]> git.proxmox.com Git - mirror_ubuntu-focal-kernel.git/commitdiff
nvme: fix identify error status silent ignore
authorSagi Grimberg <sagi@grimberg.me>
Fri, 26 Jun 2020 17:46:29 +0000 (10:46 -0700)
committerKhalid Elmously <khalid.elmously@canonical.com>
Sat, 8 Aug 2020 05:53:12 +0000 (01:53 -0400)
BugLink: https://bugs.launchpad.net/bugs/1886995
[ Upstream commit ea43d9709f727e728e933a8157a7a7ca1a868281 ]

Commit 59c7c3caaaf8 intended to only silently ignore non retry-able
errors (DNR bit set) such that we can still identify misbehaving
controllers, and in the other hand propagate retry-able errors (DNR bit
cleared) so we don't wrongly abandon a namespace just because it happens
to be temporarily inaccessible.

The goal remains the same as the original commit where this was
introduced but unfortunately had the logic backwards.

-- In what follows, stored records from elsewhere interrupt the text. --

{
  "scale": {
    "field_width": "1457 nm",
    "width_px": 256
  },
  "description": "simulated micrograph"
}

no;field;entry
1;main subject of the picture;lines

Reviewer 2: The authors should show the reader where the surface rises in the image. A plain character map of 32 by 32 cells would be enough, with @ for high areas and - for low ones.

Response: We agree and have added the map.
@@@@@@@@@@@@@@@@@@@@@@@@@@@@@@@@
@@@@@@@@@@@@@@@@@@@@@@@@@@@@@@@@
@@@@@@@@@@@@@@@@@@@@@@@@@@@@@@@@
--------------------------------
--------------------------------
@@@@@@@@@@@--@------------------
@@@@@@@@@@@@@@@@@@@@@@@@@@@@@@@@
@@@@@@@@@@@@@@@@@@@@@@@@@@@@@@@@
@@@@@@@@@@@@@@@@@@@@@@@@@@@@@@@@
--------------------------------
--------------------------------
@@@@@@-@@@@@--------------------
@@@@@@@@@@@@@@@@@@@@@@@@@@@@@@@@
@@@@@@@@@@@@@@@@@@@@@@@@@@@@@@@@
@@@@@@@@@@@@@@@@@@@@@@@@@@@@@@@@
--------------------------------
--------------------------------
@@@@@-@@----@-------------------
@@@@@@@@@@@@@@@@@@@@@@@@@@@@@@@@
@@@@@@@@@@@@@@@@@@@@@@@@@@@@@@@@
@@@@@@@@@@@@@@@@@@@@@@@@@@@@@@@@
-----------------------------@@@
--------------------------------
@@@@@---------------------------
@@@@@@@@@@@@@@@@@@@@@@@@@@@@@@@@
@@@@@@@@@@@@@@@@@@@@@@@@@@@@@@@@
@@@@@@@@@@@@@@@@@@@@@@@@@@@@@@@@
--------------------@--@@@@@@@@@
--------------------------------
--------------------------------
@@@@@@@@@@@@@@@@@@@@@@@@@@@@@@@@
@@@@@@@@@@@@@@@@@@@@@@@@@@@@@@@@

Fixes: 59c7c3caaaf8 ("nvme: fix possible hang when ns scanning fails during error recovery")
Reported-by: Keith Busch <kbusch@kernel.org>
Signed-off-by: Sagi Grimberg <sagi@grimberg.me>
Reviewed-by: Keith Busch <kbusch@kernel.org>
Signed-off-by: Christoph Hellwig <hch@lst.de>
Signed-off-by: Sasha Levin <sashal@kernel.org>
Signed-off-by: Kamal Mostafa <kamal@canonical.com>
Signed-off-by: Kelsey Skunberg <kelsey.skunberg@canonical.com>
drivers/nvme/host/core.c

index d4b388793f40d99ca040dcb3112b07c1a4933c1c..071b63146d4b756dcebd37ce7e697cd4e24385eb 100644 (file)
@@ -1088,10 +1088,16 @@ static int nvme_identify_ns_descs(struct nvme_ctrl *ctrl, unsigned nsid,
                dev_warn(ctrl->device,
                        "Identify Descriptors failed (%d)\n", status);
                 /*
-                 * Don't treat an error as fatal, as we potentially already
-                 * have a NGUID or EUI-64.
+                 * Don't treat non-retryable errors as fatal, as we potentially
+                 * already have a NGUID or EUI-64.  If we failed with DNR set,
+                 * we want to silently ignore the error as we can still
+                 * identify the device, but if the status has DNR set, we want
+                 * to propagate the error back specifically for the disk
+                 * revalidation flow to make sure we don't abandon the
+                 * device just because of a temporal retry-able error (such
+                 * as path of transport errors).
                  */
-               if (status > 0 && !(status & NVME_SC_DNR))
+               if (status > 0 && (status & NVME_SC_DNR))
                        status = 0;
                goto free_data;
        }